Congress faces another fall deadline to fund the federal government before the new fiscal year begins on Sept. 30. On July 17, House Republicans moved early to try to avoid that clash by releasing a short-term spending bill that would extend current funding into December. The proposal, issued by the House Appropriations Committee, would keep agencies operating through Dec. 4, 2026.
House Republicans put forward a short-term funding extension
House Republicans, through the House Appropriations Committee, released the Continuing Appropriations Act, 2027 on July 17, according to the committee. The measure is a continuing resolution, or CR, that would temporarily extend federal funding and avert a shutdown when the current fiscal year ends on Sept. 30. The committee said the bill is written as a clean stopgap measure and would run through Dec. 4, 2026.

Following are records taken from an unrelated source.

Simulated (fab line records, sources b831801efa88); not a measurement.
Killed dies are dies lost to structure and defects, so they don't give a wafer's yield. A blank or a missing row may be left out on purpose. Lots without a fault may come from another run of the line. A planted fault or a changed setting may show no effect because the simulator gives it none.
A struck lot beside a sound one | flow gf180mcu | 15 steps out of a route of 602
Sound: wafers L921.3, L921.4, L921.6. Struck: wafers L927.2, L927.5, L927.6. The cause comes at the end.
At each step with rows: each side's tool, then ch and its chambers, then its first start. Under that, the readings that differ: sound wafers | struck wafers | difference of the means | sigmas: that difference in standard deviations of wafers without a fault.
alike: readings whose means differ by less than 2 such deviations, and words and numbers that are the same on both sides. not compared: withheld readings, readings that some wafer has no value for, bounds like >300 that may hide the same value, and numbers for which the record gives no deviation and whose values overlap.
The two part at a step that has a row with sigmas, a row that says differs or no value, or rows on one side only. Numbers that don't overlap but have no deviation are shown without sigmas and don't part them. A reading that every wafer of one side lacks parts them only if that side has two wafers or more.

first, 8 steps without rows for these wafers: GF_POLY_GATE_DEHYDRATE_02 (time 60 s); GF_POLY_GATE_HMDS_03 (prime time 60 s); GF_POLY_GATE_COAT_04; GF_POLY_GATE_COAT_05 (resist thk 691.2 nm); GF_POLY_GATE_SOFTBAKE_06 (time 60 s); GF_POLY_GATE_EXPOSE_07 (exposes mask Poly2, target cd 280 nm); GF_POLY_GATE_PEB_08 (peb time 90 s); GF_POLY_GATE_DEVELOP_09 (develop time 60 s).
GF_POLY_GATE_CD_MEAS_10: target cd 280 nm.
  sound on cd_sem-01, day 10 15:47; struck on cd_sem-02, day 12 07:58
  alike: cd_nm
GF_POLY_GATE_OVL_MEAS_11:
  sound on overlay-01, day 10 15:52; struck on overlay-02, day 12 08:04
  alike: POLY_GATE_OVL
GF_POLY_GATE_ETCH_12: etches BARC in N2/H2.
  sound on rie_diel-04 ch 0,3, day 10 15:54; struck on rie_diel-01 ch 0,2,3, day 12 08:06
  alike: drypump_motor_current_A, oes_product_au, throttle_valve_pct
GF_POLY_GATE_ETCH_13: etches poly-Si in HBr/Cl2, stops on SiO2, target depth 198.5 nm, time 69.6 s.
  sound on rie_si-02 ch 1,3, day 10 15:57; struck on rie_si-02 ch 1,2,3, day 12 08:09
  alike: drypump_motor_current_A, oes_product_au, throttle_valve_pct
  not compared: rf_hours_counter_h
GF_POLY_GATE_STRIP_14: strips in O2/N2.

Chairman Tom Cole said in the committee’s release that the House had already advanced all 12 fiscal 2027 appropriations bills through full committee and passed three full-year measures on the floor. The committee also said the proposal would preserve that work while giving lawmakers more time to negotiate full-year spending bills. According to the release, the bill would also continue several expiring programs in their current form during the extension period.
Those programs, the committee said, include SNAP, WIC, TANF, the National Flood Insurance Program, wildfire suppression efforts, the disaster relief fund, small business support and livestock reporting programs. The committee framed the package as an effort to remove the threat of a funding lapse before the end of September. At this stage, the bill is a House Republican proposal and still would need approval from both chambers and the president to become law.
Because the bill would extend funding government-wide, its immediate effect would reach federal workers, contractors, benefit programs and agencies in every state, not just in Washington. A shutdown, if one occurred, could disrupt pay and operations across a wide range of federal offices, while a continuing resolution generally keeps agencies running at existing funding levels. House Republicans said their proposal is intended to prevent that disruption before the deadline arrives.
What is confirmed so far is the duration and structure of the proposal: it would continue funding through Dec. 4, 2026, and temporarily extend several specific programs, according to the committee. What is not yet known is whether the Senate will take up the House Republican bill as written, seek changes, or advance a separate funding vehicle. There is also no final bipartisan agreement yet on overall fiscal 2027 spending levels.
That uncertainty matters for states and local governments that rely on predictable federal reimbursements, grants and administrative funding. A short-term extension can preserve current operations, but it does not settle longer-term appropriations questions for defense, transportation, housing, education or health programs. For residents, the practical takeaway for now is that Congress is again using a temporary funding patch while broader spending negotiations continue.
House Republicans said they acted in July rather than waiting until late September because Senate Democrats had not advanced any fiscal 2027 appropriations bills in the upper chamber, according to the committee’s statement. The House committee argued that moving early reduces the chance of a last-minute shutdown fight and preserves momentum on the annual appropriations process. That explanation comes directly from Republican leadership and reflects their stated rationale for the bill.
The broader context is that Congress has repeatedly relied on continuing resolutions when it cannot complete the regular appropriations process by the start of the fiscal year. In a September 2025 funding vote, the House approved another short-term extension by a 217-212 vote, according to the House Appropriations Committee, underscoring how frequently stopgap measures are used even when leaders say they want a return to regular order. That earlier episode shows the current proposal fits a familiar pattern in federal budgeting.
For residents and businesses, the next step is procedural rather than immediate. The federal government remains funded under current law for now, and the new House Republican bill is one option on the table ahead of Sept. 30. Whether agencies ultimately operate under a Dec. 4 stopgap or a different spending plan will depend on negotiations between the House, Senate and White House in the weeks ahead.